The Publishing Shakedown: Traditional Publishing – Fair and Balanced

Let’s admit it:  having a book published is just plain prestigious.  Who hasn’t fantasized about having a successful book published by a big New York publishing firm?

One great perk of traditional publishing is there is no up-front cost or investment involved.  There is no initial out-of-pocket expense for the author.  As a matter of fact, the publishing house might pay an advance!  The average advance is $10,000 to $20,000.  Although that cuts into future royalties, it’s a nice little nest egg.  Some big-name authors such as Hillary Clinton or Danielle Steele command $1 Million+ advances. A traditional publishing company does all the work.  Unlike self-publishing, where you’re left floundering with the tasks of copy editing and graphic design, traditional publishers boast a competent team of professionals to produce a high-quality finished product.

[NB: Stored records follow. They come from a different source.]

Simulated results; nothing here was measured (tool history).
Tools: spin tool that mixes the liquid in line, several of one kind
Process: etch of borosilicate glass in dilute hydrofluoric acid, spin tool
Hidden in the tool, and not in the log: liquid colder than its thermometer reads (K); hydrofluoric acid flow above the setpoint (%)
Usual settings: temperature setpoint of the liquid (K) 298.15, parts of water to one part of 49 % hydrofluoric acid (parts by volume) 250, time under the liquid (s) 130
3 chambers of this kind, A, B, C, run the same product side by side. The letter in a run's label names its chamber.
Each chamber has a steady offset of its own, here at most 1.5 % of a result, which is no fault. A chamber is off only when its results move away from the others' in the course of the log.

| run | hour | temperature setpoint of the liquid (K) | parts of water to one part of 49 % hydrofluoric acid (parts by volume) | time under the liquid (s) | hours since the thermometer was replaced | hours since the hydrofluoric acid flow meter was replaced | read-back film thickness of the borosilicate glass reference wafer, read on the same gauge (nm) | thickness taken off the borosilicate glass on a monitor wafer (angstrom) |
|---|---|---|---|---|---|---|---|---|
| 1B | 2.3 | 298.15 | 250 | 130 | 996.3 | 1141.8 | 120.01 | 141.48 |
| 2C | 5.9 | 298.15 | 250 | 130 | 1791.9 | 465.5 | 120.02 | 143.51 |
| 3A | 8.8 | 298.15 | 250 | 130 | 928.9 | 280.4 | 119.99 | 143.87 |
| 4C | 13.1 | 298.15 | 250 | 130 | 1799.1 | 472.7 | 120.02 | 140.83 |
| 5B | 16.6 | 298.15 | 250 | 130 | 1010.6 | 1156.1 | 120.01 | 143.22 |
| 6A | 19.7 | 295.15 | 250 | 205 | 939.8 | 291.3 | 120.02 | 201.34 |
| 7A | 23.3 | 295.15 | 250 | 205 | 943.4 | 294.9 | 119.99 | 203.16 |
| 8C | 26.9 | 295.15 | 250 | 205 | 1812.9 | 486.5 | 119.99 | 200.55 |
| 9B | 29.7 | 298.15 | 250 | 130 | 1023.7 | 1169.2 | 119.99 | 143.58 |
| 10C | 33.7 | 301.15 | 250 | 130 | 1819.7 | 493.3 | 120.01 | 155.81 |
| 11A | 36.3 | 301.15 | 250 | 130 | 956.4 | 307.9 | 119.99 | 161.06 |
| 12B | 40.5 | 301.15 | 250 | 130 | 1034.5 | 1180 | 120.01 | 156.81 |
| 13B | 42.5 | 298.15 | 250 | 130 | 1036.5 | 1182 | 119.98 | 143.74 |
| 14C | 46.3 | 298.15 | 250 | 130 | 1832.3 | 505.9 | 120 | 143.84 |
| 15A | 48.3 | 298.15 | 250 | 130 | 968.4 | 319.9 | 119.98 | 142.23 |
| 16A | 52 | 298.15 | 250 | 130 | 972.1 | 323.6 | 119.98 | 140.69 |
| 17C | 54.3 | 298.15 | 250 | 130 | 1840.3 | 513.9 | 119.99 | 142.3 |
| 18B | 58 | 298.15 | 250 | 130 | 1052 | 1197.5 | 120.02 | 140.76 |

Traditional publishing has many benefits, including the element that decides any given book’s success:  distribution.  The publisher will distribute the book through major channels in bookstores and online, including big names such as Barnes & Noble, Amazon and Books a Million.

A downside of the traditional publishing route is an intangible cost to the author because the author does not own the rights–the publishing company does.  This eliminates the author’s ability to create future products based on the book:  CDs, DVDs or even sales in other countries without the publisher’s initiative.

That also means loss over creative and editorial control.  Many authors pitch a terrific manuscript that the publishing company falls in love with.  Then the publisher edits the manuscript in whatever manner it deems necessary to maximize sales.  The author loses his or her original voice–and can’t even recognize the book as his or her work once it’s published.

Then there’s timing.  It’s just painstaking.  The average book takes nine months to two years from start to finish to be published.  Publishing companies are backlogged.  If one author’s book is on the press, but another author’s book comes along that’s more timely, the other book will be leapfrogged.  The red tape can be seemingly endless.

As for royalties, traditional publishers typically pay 8 to 12 percent of the wholesale price.  Compare that to the 70 to 75 percent profit margin of self-publishing.  With traditional publishing, an author gains prestige–but not necessarily income.  To make a million, you’ve got to sell a million. And although traditional publishing companies provide marketing and distribution to make selling a million more likely, it’s no guarantee your book will see any of it.  Attribute this to the 80/20 rule:  80 percent of the marketing money is invested in the top 20 percent of the publisher’s books or known authors.  The publisher is hedging bets and calculating risks.  For every one book that succeeds, there are 12 to 16 that don’t.  So one book has to be so successful that it pays for the others.  The publisher is going to spend the most marketing dollars on authors who are already a household name.

When the time comes for you to choose your publishing path, be sure to do an honest assessment of your goals for your prized possession and determine if they align with the tempting offer being presented before you.